Poland and the EU-Mercosur Deal: Caught Between Industrial Opportunity and Agricultural Fear
When the EU Council voted on the Mercosur trade agreement on 9 January 2026 — 21 in favour, 5 against, Belgium abstaining — Poland found itself in a familiar position: outvoted, outmanoeuvred, but far from silent. The five dissenting states (France, Poland, Austria, Hungary, Ireland) lacked the blocking minority, yet Warsaw's opposition carries particular weight. Poland is the EU's largest poultry producer, and the deal's provisions on agricultural imports strike at the heart of a politically sensitive sector.
A Rare Domestic Consensus
Polish politics is fractious by nature. The Mercosur deal is a rare exception. Prime Minister Donald Tusk declared as early as November 2024 that Poland would "not accept the Mercosur agreement in this form" (Reuters). After the Council approved it anyway, his response was bitter: "somebody didn't deliver" — a phrase widely read as frustration with allies who had promised support but failed to vote against.
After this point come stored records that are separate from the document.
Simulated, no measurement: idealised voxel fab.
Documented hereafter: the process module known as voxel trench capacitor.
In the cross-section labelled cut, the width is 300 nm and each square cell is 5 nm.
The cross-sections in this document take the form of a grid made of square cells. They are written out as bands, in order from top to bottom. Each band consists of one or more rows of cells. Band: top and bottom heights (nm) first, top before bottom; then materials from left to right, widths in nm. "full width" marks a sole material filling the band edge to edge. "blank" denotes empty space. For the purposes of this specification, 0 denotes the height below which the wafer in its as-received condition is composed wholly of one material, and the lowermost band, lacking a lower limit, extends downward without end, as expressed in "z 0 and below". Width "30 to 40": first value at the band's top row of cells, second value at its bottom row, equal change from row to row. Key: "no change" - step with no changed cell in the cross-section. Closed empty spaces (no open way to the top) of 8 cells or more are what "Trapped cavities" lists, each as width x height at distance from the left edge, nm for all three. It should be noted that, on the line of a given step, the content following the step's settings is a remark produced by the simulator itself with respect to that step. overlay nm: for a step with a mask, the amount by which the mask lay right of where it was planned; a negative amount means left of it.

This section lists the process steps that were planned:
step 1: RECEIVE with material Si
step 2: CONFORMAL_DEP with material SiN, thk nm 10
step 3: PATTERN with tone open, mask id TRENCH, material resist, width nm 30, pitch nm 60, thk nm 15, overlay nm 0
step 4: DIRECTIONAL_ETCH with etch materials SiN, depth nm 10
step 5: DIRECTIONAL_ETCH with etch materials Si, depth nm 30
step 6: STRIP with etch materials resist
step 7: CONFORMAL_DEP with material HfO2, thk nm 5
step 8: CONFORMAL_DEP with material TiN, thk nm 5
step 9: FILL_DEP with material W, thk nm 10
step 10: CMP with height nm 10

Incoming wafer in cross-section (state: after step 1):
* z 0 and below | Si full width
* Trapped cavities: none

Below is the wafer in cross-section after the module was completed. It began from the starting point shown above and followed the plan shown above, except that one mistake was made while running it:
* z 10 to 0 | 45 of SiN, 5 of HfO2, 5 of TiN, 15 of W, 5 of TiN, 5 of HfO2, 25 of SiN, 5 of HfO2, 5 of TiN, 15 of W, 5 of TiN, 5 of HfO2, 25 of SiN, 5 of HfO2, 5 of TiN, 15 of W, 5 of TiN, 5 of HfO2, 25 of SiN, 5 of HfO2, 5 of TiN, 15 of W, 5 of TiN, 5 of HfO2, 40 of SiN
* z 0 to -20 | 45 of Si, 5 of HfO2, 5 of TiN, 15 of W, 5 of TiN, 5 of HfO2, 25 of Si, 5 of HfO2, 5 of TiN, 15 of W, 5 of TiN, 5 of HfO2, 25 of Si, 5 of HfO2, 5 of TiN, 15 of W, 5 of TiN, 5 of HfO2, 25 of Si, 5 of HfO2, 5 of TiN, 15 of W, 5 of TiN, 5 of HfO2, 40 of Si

Deputy Prime Minister Wladyslaw Kosiniak-Kamysz of the agrarian PSL party has made Mercosur his signature cause. When the European Parliament voted on 21 January 2026 to refer the agreement to the CJEU for an opinion — passing 334 to 324 — he declared it "a great victory for PSL and a great victory for Poland." The referral motion was co-led by Krzysztof Hetman (PSL/EPP) and Beata Mazurek (PiS/ECR), a cross-party effort reflecting near-unanimous support among Polish MEPs regardless of political affiliation.
President Karol Nawrocki has used the sharpest language of all, calling the deal "a catastrophe," its safeguard mechanism "setting up a screen against a tsunami," and the EU itself "a dying star." On the day of the Council vote, thousands of farmers descended on Warsaw with tractors and "Stop EU-Mercosur" banners. A delegation met Nawrocki directly.
Poultry: The Core Vulnerability
Poland produces approximately 2.9 million tonnes of poultry annually — over 21% of all EU production. The agreement establishes a tariff-rate quota (TRQ) of 180,000 tonnes of duty-free poultry. The European Commission frames this as just 1.3% of EU production. The European poultry association AVEC counters that measured against consumption, the figure represents roughly 9% of what Europeans eat.
Brazilian poultry benefits from lower labour costs, cheaper locally grown feed (soy and maize), and less stringent environmental regulations. Polish producers fear not just the initial quota but the precedent it sets for future enlargement.
Apples: Debunking the Myth
A persistent claim in Polish public debate holds that the deal threatens apple growers. It does not. The Mercosur agreement does not open the EU market to temperate-climate fruit. In fact, Agriculture Minister Stefan Krajewski is negotiating in the opposite direction — to open Mercosur markets to Polish apple exports.
Trade Balance: What Poland Stands to Gain
Poland's bilateral trade with Mercosur countries totals approximately EUR 4 billion. Machinery exports reach EUR 449 million, chemicals EUR 160 million. Trade with Brazil alone amounts to USD 949 million.
Grupa Azoty, one of Europe's largest fertiliser manufacturers, sees significant opportunity — Brazil is the world's biggest fertiliser market. Tariff elimination on nitrogen and phosphate fertiliser exports could unlock hundreds of millions in additional annual revenue.
Zubrowa vodka is among 344 geographical indications (GIs) protected under the agreement.
| Category | Value | Direction |
|---|---|---|
| Total trade | ~EUR 4B | bilateral |
| Machinery | EUR 449M | PL export |
| Chemicals | EUR 160M | PL export |
| PL-Brazil trade | USD 949M | bilateral |
Safeguards and the CJEU Referral
The European Parliament voted on 10 February 2026 to tighten the bilateral safeguard clause under Article 9.3 of the treaty: 483 in favour, 102 against, 67 abstentions. The trigger threshold was lowered from the Commission's proposed 10%/10% to 5%/5%, with monitoring every three months and provisional measures deployable within 14 days.
Poland did not file a separate CJEU complaint but backed the Parliament's referral request, which passed on 21 January by just ten votes. The narrow margin — 334 to 324 — reflects how deeply divided the EU remains.
The Outlook
The CJEU referral could delay ratification by a year or more. For Warsaw, delay is strategic: every additional month provides space to negotiate stronger protections for its poultry sector while its industrial exporters — machinery, chemicals, fertilisers — wait for Mercosur markets to open. The Tusk government's approach so far — vocal opposition without a formal legal challenge — suggests Poland is seeking leverage, not a veto.